Monday, May 9, 2011

Modern Art Monday — Francis Alÿs

Francis Alÿs, born in Belgium as Francis de Smedt in 1959, has made his home in Mexico City since 1985. He initially went there to fulfill his Belgian civil service requirement, and ended up staying, taking the name Alÿs to frustrate the Belgian authorities. He eventually joined up with artists and developed his own unique style.

He has completed numerous projects, including walking through Jerusalem along the 1948 partition lines while holding a can of leaking paint, letting a live fox loose in London's National Portrait Gallery after hours and then using the CCTV footage to make a film, walking through a crowded Mexico City street with a loaded Beretta until he is arrested, and many others. You can view his films, both those in the public domain and those which can only be viewed online, at his official website here (warning: they are addicting).

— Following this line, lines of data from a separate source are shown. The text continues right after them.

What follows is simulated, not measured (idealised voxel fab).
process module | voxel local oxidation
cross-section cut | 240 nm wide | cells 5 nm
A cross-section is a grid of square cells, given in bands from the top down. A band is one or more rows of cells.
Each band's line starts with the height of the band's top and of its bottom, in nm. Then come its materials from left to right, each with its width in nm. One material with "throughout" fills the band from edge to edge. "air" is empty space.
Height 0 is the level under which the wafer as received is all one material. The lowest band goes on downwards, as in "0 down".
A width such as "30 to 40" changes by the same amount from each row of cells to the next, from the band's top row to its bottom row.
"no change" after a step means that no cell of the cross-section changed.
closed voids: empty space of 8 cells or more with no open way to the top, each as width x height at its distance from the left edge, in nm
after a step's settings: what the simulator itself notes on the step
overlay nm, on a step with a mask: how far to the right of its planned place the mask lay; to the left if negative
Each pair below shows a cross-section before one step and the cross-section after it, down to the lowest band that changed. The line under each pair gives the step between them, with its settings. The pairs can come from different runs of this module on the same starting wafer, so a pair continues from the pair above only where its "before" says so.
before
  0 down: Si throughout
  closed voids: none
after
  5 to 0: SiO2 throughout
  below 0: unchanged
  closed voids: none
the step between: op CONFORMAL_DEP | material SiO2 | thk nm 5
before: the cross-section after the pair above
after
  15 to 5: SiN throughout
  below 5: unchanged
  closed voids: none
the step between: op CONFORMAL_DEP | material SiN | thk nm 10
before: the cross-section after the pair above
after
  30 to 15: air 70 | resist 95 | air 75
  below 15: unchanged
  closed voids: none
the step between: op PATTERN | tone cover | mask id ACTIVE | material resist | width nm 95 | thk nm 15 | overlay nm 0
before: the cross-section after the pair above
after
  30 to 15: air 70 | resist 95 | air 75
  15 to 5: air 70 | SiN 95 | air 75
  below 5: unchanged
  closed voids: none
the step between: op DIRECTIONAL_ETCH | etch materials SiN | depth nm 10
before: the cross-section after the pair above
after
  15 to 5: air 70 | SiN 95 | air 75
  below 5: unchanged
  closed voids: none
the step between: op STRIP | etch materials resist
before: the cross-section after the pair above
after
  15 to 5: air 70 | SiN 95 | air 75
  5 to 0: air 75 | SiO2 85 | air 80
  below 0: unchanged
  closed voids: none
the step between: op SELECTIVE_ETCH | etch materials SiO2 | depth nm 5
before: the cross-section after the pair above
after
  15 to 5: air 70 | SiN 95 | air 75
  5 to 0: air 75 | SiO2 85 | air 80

In the picture above, Alÿs is standing amongst day laborers, who have signs advertising their particular skills.He lists his as tourist. I love this picture; it appeals to my quirky sense of humor.

His latest project, Tornado, was filmed over a ten-year-period and shows a man (Alÿs) repeatedly running into a tornado. Apparently tornadoes in Mexico are different from the those in the northern part of the continent, and only appear a few days every year. Nor are they as big as their northern counterparts, so Alÿs was repeatedly knocked down but never able to levitate, to his great disappointment. The tornadoes mainly consist of ashes and volcanic dust which would then destroy Alÿs's cameras. His doctor complained to him that he must either give up smoking cigarettes or running into tornadoes as his lungs were being destroyed as well. Alÿs, characteristically, chose to give up cigarettes.